As a citizen journalist you have the privilege of doing pretty much everything yourself, be it writing, editing, web design, ad sales or anything else. You can’t pay yourself much less hire help. And let me say, if you are so lucky as to have friends, don’t spoil those relationships by asking them to edit you pro bono. It just won’t work. In time you may get readers to help but till then you’ll have to rely on your own judgment.

So bone up on the basics. Surely you have a copy of Strunk & White’s The Elements of Style, which preaches the virtue of using hard-working nouns and verbs instead of flashy but feckless adjectives and adverbs.

But even a used copy of that 1918 classic will set a blogger back a few bucks, so suject to the old “You get what you pay for” caveat, here are three free tips for those doubly doomed to write and edit their own words. 

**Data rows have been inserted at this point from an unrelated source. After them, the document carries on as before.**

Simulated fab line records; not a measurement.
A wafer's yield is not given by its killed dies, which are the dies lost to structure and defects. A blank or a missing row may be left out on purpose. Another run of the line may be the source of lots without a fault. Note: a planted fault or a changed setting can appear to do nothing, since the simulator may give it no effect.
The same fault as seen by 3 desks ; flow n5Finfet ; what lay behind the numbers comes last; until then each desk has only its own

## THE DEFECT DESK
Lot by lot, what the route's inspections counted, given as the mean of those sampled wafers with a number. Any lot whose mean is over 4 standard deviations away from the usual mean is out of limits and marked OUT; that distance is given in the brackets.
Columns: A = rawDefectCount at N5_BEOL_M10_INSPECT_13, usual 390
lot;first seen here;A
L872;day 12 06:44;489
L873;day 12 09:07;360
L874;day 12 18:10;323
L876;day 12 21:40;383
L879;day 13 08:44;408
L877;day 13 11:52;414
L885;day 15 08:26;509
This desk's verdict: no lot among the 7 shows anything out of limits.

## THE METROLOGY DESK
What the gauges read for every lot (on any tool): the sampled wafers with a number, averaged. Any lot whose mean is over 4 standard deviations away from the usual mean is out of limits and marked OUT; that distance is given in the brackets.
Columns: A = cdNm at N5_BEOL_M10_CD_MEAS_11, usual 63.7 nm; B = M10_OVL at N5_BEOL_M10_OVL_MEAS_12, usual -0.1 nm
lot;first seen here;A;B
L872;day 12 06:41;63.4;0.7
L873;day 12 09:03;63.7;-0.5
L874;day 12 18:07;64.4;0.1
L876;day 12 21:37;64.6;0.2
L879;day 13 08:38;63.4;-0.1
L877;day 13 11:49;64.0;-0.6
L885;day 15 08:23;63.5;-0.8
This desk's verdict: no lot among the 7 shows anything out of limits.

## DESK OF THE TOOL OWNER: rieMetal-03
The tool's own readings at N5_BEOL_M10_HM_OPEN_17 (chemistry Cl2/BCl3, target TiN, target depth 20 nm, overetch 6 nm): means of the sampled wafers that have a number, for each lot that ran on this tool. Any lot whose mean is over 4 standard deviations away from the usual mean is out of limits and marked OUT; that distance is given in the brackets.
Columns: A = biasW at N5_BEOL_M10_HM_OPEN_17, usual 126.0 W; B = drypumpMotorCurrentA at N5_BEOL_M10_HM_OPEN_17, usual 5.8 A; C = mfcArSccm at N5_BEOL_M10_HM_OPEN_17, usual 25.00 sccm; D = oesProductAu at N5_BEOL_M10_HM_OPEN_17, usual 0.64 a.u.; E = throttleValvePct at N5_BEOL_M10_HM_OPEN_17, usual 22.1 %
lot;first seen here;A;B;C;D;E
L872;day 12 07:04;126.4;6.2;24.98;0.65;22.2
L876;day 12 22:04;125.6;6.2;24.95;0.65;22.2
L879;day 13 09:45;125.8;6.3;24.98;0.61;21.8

  • Know what you’re talking about: This is not a put down. It’s a recognition of the fact that good writing starts with good reporting. Each time I sit down to write – and I write for public consumption nearly every day — I find that I’m not certain about some important point. I’ve learned to have the means to reach sources after hours, and otherwise finds ways to fact-check (how did we work before search engines?). When all else fails I follow the rule: when in doubt leave it out. We are not writing the absolute, drop-dead final word on whatever it is. Just be accurate in what you do say; try to really grasp the entire story and then figure out how to get across the main themes; be fair to those with whom you disagree or you’ll end up being marginalized; and if at all possible, write the piece and let it cool overnight. You’ll be surprised how much easier it will be to edit yourself when you come back with a fresh eye.
  • The less you say, the more they’ll remember: As Shakespeare wrote in 1603: “Brevity is the soul of wit.” What was true way back then, just decades after Gutenberg, is all the more true in an era of citizen media. Words are cheap. What is scarce is the time to read them. That is the kernel of a brilliant meme called the Attention Economy. In this competition for attention your job is to make the complex simple in as few words as possible. Make yourself useful and readers will return. Of course no one said this would be easy. But that’s why you get the big bucks. Oh, wait, you’re a citizen journalist. You don’t get any bucks! Oh, well, at least you’re building character. 
  •  Give yourself a break; readers do: That’s not my say-so. Web guru David Weinberger made such a remark in his keynote speech at a conference that I attended last week in Las Vegas. He said blog readers understand that you’re doing it all yourself. They don’t hold you to the same standard as paid journalists who get nasty comments when they screw up just as professional  ballplayers get booed for making errors. (“Readers want revenge,” Weinberger said speaking of their feelings toward mainstream media, and as a newspaper reporter I say amen; click here, hit “control F” and search for “parallel universe” to see how a reader lampooned one of my recent boo-boos.) But the reader ethic may be changing. Online media, which invite participation, turn their errors to advantage. They say: thank you eagle-eyed reader for your assist. Slate magazine described one reader from Palo Alto as its unpaid, fact-checking department. So relax. You’re allowed to goof occasionally. That, says Weinberger, is what gives your blog its human voice in contrast to slick but dead corporate messages or polished but lifeless mainstream media stories. And by all means don’t fret  that you now see defects in your past work. That’s called improving and it’s a good thing!